The former secretary of state for international development will be asked by Hilary Armstrong, the Government's chief whip, to explain her actions since she made her claim that Britain spied on Kofi Annan, the secretary general of the United Nations, before the Iraq war.

Ms Armstrong said that she had been sent more complaints about Ms Short than about George Galloway, expelled by Labour after describing Mr Blair and President George Bush as "wolves" over Iraq.

Strong pressure for formal disciplinary action emerged at the weekly meeting of Labour MPs yesterday. Kevin Barron, among eight MPs to raise the subject of Ms Short's behaviour, said she should be "kicked out of the party". She did not attend the meeting and no one spoke in her defence.

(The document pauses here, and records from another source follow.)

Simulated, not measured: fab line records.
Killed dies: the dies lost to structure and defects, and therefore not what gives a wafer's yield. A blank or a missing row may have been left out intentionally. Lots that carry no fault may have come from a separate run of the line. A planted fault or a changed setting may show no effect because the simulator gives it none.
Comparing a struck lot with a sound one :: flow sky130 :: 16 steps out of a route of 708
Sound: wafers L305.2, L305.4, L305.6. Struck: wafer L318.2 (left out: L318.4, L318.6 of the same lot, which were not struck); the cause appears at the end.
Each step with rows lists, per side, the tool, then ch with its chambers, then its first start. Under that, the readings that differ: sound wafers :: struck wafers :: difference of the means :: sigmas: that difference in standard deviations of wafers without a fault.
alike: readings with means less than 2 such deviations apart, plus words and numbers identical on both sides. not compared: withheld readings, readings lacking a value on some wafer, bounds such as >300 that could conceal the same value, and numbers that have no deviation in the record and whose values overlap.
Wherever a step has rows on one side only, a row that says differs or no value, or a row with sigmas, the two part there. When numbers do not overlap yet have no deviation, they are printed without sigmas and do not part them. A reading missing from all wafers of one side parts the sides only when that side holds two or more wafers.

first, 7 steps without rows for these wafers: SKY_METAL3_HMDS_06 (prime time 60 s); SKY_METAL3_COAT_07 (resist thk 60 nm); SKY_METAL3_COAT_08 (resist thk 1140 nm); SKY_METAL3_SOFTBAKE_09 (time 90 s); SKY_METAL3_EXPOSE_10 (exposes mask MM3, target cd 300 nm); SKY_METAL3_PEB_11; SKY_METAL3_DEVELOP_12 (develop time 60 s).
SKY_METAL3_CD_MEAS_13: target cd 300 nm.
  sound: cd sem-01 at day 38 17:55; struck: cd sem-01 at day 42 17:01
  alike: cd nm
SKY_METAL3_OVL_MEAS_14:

Later Mr Blair discussed Ms Short's future with the Parliamentary Committee, where backbench leaders raise their concerns with ministers. The Parliamentary Labour Party's (PLP) options include issuing a "yellow card" warning about her conduct; a formal reprimand and suspending or withdrawing the whip.

A warning is most likely because the Prime Minister believes a tougher response would provoke another tirade from Ms Short and could turn her into a martyr. One Labour MP said last night: "We want her to get the message that people are fed up with her outbursts and want her to pipe down."

The "serial rebels" will be reminded of the PLP code of conduct on loyalty they signed when they became candidates.